Self-Talk. Say to yourself, "My young child thinks that everything in the world belongs to her. She doesn't know that taking something that is not hers is breaking a law. I can deal with this by teaching her how to get what she wants without stealing."

Empathy. Tell yourself, "I understand that my child is tempted to take all the things she wants from the grocery store or her friends' houses. I wish that I could, too! But I know that stealing is wrong. She won't know unless I teach her!"

Teach. Tell yourself, "My job is to show or explain to my child how to get what she wants by asking politely and by not stealing, and to accept that she can't always have everything she wants. She needs to learn the rules about borrowing things from family and friends, too."

Explain the Difference between Borrowing and Stealing. When a child is old enough to understand the words, make sure you teach her the difference between borrowing and stealing. Stealing is taking something without permission; borrowing is asking for and getting permission before taking something, and then giving it back when asked to.

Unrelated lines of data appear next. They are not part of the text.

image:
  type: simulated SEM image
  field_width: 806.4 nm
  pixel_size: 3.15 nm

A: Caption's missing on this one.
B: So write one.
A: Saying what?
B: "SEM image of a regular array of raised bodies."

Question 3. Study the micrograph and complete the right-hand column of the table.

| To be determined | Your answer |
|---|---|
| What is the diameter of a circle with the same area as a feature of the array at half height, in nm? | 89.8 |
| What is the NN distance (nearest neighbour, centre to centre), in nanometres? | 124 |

Beware of Legal Consequences for Stealing. Depending on local laws, some children as young as 5 years of age have been threatened with arrest by store owners when they steal something. Certainly, teens are generally arrested when they steal. No matter what the local ordinances are, teach your child to pay for things he wants and make sure he doesn't have things that don't belong to him or that you know he hasn't paid for.

Teach Your Child to Use Empathy. In a kind voice, ask your child how he would feel if someone took something that belonged to him and didn't ask if he could borrow it? Encourage him to talk about his feelings. Explain that taking something that doesn't belong to you or that you didn't pay for is stealing...and that stealing is against the law.

Give An Example of Borrowing. If your child wants to borrow something, tell him that means he will ask to borrow it. If the person says "Yes", then your child will have it for a little while, take good care of it, and then return it to the person who owns it. For example, he may ask to borrow his grandpa's book about horses. When his grandpa says "Yes", after he reads it, he will return it to his grandpa.

Make a "Never-have-anything-that-doesn't-belong-to-you" Rule. If you think your child does not know not to steal, inspect his backpack, and pockets of pants and jackets before school and again after school. Any new object must be accounted for by asking where it came from and then checking out the story. For example, if your child has an electronic device that you think is not his, ask him, "Where did this tablet come from?". If your child says that his friend gave it to him, contact the child who was supposed to have gifted it to your child to make sure it was indeed a gift. If it was not, make sure that your child returns the stolen item to his friend and apologizes for taking it.

Practice the Rule of "Asking Before Taking". At a neutral time-not when your child is in a hurry to go to school or is going to bed, for example-teach the rule of asking for what he wants. Say, "The rule is, when you want to have something, this is the way to ask: 'May I please have a drink? May I please play with the markers?" When you hear your child asking for something by following the rule, say, "Good job following the rule. I am glad you said 'please' and asked so politely if you could have a drink." Practice this rule each day when your child wants something at home, so he gets in the habit of using those words everywhere he goes.

Use Grandma's Rule to Get What You Want Honestly. Say, "I know that you want that new book. When you have saved the money you get from raking leaves, then you can decide if you want to buy the book with part of the money." Teaching your child to be able to cope with waiting to get what he wants and to work for what he wants are two important lessons she will benefit from learning when young.

Talk about Waiting to Buy Something. Help your child understand that it is not always possible to have what you want when you want it. Doing so will help her understand that you just don't steal something if you cannot pay for it. Tell her, "I want a new dress for the holiday party, but I know that it is not in my budget to get a new dress right now. When I save more money, I will be able to buy a dress in a few months." Sharing your decision-making helps your child understand that she is not alone-everyone wants things but has to wait sometimes to get them. Stealing is not the answer!

What not to do:

Don't Be a Historian. Don't remind your child about a stealing incident. Bringing up the past will only remind her of wrong behavior and won't teach her how to avoid the mistake in the future.

Don't Label Your Child. Don't call your child a thief because she will eventually believe that she is a thief and behave according to how she's labeled.

Don't Ask Your Child Whether She's Stolen Something. Asking only encourages lying. She'll say to herself, "I know Mommy will be mad. Why not lie so she won't be mad at me?" Instead of asking if something was stolen, ask where it came from or how she came to have it.

Don't Hesitate to Search Your Child. If you suspect that your young child (under 5 years of age) has stolen something from the neighbor's house, check it out by asking her to tell you the truth about how she got the item that you suspect she stole. If you discover that she did steal, enforce the consequences. For example, say, "I'm sorry you took something that didn't belong to you. Now you must pay for it by giving up one of your belongings and returning what you stole." Realize that your child has not yet learned the lesson about not taking something that doesn't belong to her. She needs more practice in the rule of "asking before taking", as described in "What to Do".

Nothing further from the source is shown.